Tuesday, September 27, 2005

Shifting The Problem?

'Boundary-shifting' approaches to the Sorites paradox propose that Soritical reasoning only looks convincing because the boundary for the correct application of a vague predicate shifts as we consider different items in the Sorites series. On every occasion, the predicate has some precise boundary, but whenever we consider two successive elements in the series our very doing so makes it the case that the boundary does not lie between those two items. As Delia Graff puts it in this paper, ‘the boundary can never be where we are looking’. This boundary-shifting effect is taken to be responsible for the prima facie plausibility of the (false) major premises in Sorites arguments.

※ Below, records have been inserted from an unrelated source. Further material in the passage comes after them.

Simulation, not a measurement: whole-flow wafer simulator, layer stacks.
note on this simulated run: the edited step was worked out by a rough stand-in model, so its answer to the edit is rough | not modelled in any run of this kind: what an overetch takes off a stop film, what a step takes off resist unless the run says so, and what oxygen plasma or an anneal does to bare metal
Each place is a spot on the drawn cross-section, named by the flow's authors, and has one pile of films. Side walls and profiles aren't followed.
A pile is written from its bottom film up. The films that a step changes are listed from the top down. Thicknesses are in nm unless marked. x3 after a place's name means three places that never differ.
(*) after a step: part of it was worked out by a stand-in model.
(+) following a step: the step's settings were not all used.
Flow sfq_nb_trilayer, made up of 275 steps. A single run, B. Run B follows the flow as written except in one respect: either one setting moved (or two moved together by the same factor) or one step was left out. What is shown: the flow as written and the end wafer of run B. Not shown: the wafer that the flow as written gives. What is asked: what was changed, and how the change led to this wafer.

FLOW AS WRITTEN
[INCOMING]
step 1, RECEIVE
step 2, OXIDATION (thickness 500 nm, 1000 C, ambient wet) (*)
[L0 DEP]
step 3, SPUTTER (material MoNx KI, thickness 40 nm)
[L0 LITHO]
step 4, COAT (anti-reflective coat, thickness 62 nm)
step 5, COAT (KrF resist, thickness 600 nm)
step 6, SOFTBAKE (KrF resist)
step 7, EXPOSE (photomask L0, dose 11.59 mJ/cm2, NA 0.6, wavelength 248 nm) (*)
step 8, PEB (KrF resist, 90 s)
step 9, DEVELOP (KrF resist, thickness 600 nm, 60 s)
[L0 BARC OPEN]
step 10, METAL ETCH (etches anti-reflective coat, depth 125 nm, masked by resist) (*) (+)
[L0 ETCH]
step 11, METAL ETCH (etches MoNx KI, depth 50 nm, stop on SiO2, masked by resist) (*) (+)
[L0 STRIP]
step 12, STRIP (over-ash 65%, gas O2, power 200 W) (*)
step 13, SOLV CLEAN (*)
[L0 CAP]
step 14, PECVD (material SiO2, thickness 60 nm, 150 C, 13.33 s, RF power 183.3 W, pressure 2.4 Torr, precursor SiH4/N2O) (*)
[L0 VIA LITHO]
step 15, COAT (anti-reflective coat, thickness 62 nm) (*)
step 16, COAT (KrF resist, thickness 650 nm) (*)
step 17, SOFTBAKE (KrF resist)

But there is a limited range of possibly-acceptable positions for the boundary of a vague predicate (at least, this is true for many vague predicates). Graff accepts this - she describes constraints of the kind I have in mind here as ‘clear-case constraints’ - and it is very hard to see how anyone could deny it.

However, familiarly, what counts as a ‘clear case’ for the application of a vague predicate is itself a vague matter. So clear-case constraints seem to determine a range of acceptable positions for the boundary of a vague predicate which range is itself vaguely defined. (Of course, there will also be other constraints on the extension of the predicate on any given occasion, but these are not relevant here.)

If we adopt any kind of boundary-shifting view, then, we should consider that one important kind of vagueness associated with a vague predicate is vagueness in the range, across contexts, of acceptable positions for the boundary. And this seems to raise issues. For one thing, it looks as though the full account of the vagueness of our original predicate ('is red', say) will in the end have to make mention of the vagueness of another predicate ('is a clear case of redness'). And a similar thing will happen when we come to give an account of the vagueness of the latter predicate, and so on ad infinitum.

Two questions about this:
1. Do we ever really get a proper account of the vagueness of the original predicate if this infinite regress gets going?
2. Isn't the first step problematic enough by itself? Can we really hope to make progress in understanding the vagueness of 'is red' with an account that invokes the vagueness of 'is a clear case of redness'? Surely our understanding of the latter derives from our understanding of the former, not vice versa?

I'd be interested to hear comments and/or indications of where to look for discussions of this sort of point in the literature. (I know Graff has a paper forthcoming in the Proceedings of the Aristotelian Society on boundary-shifting and higher-order vagueness. Anything else?)

4 comments:

craig said...

I surfed for philosophers, and found you writing: "But there is a limited range of possibly-acceptable positions for the boundary of a vague predicate"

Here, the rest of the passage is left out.